Trevor Ariza Is Choosing His Son Over Basketball – How Much Money Will He Give Up?

By on June 30, 2020 in ArticlesSports News

The NBA restart is still about a month away, but players are making decisions about their futures right now. For some, like the Brooklyn Nets' Kyrie Irving, it's about not taking attention away from Black Lives Matter efforts to fight systemic racism and social injustices. For others, it may be a health concern.

In the case of Portland's Trevor Ariza, he's skipping the shortened NBA season to spend time with his 12-year-old son.

The Blazers' forward has been involved in a custody case over his son. The boy's mother granted a court-ordered, one-month visitation period – occurring when the league planned to resume its season.

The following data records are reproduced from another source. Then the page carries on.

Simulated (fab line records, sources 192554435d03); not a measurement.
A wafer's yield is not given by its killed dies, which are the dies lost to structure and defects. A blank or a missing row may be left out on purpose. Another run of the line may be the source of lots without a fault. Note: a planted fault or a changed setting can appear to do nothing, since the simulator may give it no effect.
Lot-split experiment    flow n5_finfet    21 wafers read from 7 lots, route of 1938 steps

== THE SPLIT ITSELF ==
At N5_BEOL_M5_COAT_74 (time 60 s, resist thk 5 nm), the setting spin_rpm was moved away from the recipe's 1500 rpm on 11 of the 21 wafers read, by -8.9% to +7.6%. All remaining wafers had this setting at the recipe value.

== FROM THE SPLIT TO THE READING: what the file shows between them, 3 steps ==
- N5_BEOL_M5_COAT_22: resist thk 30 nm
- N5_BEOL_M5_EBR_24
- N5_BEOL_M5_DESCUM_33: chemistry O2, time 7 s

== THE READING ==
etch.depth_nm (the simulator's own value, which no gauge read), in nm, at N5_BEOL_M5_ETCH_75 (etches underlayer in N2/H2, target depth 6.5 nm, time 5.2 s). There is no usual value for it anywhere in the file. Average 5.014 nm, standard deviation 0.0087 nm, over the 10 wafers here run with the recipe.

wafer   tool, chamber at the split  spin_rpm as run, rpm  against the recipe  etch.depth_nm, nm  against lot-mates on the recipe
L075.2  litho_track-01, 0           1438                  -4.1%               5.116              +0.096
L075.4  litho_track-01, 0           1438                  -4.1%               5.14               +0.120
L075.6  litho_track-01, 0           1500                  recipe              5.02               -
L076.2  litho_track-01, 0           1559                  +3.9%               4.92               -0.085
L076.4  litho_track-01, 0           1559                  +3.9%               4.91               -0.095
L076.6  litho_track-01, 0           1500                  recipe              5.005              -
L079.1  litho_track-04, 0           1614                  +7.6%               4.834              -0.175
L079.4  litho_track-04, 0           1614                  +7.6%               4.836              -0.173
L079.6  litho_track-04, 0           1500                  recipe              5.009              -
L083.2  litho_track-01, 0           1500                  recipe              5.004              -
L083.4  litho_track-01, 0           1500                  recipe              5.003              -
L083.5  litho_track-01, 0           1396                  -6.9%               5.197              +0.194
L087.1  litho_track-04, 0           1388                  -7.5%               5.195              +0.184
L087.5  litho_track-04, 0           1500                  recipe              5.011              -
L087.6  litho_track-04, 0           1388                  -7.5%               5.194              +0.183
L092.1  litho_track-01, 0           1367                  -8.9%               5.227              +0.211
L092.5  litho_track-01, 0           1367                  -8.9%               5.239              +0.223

Ariza, 34, will lose at least $1 million for not playing in the restart. The NBA's plan is to finish this year's season in a "bubble" in Orlando. The restart features 22 teams playing in a shortened regular season before participating in the playoffs.

Abbie Parr/Getty Images

Ariza could lose up to $1.8 million if the Blazers qualify for the playoffs. They're currently tied for ninth place in the Western Conference, 3.5 games behind the Memphis Grizzlies. Teams participating in the restart will play in eight seeding games to determine playoff positioning. If a team finishes within four games of the eighth seed, it'll participate in a play-in tournament.

Ariza has a minimally guaranteed $12.8 million contract for the 2020-21 season.

The Blazers can play their way into the playoffs, but they'll have to do it without Ariza. The forward joined the team in February after the Sacramento Kings traded him. Ariza started in all 21 games he played with Portland, averaging 11 points, 4.8 rebounds, and 1 steal per game. He also knocked down 40 percent of his three-pointers.

Teams must submit their travel parties, from rosters to supporting staff, by July 1. Once a team signs a replacement player, the original player can't return to the roster this season.

Losing a million dollars – and possibly more – will certainly hurt. But Ariza has been in the league long enough to make a great living.

More importantly, he's putting family before anything else.